In Brussels on Tuesday, December 3, Ukrainian Foreign Minister Andrii Sybiha showed up with a document in his hands. Invited to the NATO Council of Foreign Ministers, the Ukrainian leader showed the press the "Budapest Memorandum," a text intended to specify the security guarantees Ukraine was to receive from 1994 onward, as part of its accession to the Nuclear Non-Proliferation Treaty.
The United States, the United Kingdom and Russia had pledged to guarantee Ukrainian territorial integrity in exchange for giving up the Soviet nuclear weapons stored on its territory. Thirty years later, with Russia occupying 18% of its territory, this "document failed to secure Ukrainian security and transatlantic security, so we must avoid [repeating] such mistakes," the minister said. From now on, he expects only one thing to ensure his country's long-term security: full membership in the North Atlantic Treaty Organization.
Failing to obtain it in the short term, Kyiv would like to receive a formal "invitation" from the Alliance to eventually join it. Ukrainian leaders are increasingly pressing for this, just a few weeks before Donald Trump takes office as US president. "Ukraine's invitation to join NATO is necessary for our survival," Volodymyr Zelensky said on Sunday, December 1. "If we want to stop the hot phase of the war, we need to take under the NATO umbrella the territory of Ukraine that we have under our control," he told Britain's Sky News two days earlier. "We need to do it fast. And then on the [occupied] territory of Ukraine, Ukraine can get them back in a diplomatic way," he added.
Within the Alliance, while Russia continues its murderous attacks on Ukraine, Trump prepares his return to the White House and Germany is in the midst of an election campaign, the question of an invitation for Kyiv to join the Alliance is not the priority. Ukraine is well aware of this, but insists on obtaining genuine "security guarantees" in the event of a negotiation, guarantees more effective than the Budapest Memorandum, negotiated in the wake of the dismantling of the Soviet Union.
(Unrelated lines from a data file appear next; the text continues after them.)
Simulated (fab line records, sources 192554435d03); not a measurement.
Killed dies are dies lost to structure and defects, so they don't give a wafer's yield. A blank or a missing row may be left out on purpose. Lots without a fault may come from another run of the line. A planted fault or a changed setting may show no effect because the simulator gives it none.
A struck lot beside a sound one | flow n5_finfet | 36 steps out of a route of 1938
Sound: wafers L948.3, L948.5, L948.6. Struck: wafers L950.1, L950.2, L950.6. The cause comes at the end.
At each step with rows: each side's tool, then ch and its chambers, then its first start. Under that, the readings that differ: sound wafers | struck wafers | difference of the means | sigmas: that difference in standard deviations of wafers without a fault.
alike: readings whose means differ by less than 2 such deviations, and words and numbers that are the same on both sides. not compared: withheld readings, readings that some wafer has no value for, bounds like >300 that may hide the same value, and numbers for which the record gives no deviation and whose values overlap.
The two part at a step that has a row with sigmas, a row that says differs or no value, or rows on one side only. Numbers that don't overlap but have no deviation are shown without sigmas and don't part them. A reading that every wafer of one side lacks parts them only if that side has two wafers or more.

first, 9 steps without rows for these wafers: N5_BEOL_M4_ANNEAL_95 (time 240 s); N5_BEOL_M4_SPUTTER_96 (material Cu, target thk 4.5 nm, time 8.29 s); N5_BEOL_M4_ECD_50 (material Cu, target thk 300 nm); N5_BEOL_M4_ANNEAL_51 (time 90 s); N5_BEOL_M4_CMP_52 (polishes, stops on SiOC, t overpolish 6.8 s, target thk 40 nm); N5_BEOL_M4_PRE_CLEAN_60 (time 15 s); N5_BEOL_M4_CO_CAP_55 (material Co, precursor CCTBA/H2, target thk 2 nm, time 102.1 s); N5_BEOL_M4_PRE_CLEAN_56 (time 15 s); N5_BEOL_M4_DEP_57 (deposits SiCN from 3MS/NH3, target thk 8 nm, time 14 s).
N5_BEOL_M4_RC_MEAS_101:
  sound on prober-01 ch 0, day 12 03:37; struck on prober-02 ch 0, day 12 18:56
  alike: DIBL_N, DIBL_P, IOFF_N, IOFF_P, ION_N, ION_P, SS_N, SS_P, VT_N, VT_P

At an informal dinner of allied ministers on Tuesday evening, Lithuanian Foreign Minister Gabrielius Landsbergis said that "no progress has been made." Indeed, the subject continues to give rise to profound differences. With Joe Biden's administration in its final weeks, the US has no intention of acceding to the request, and neither does Chancellor Olaf Scholz's Germany, for whom such a decision would represent an escalation vis-à-vis Russia. Hungary is opposed to this option for as long as the country is at war, as is Turkey, which is open in principle to NATO enlargement, but is calling for Ukraine's borders to be clearly defined before any discussions take place.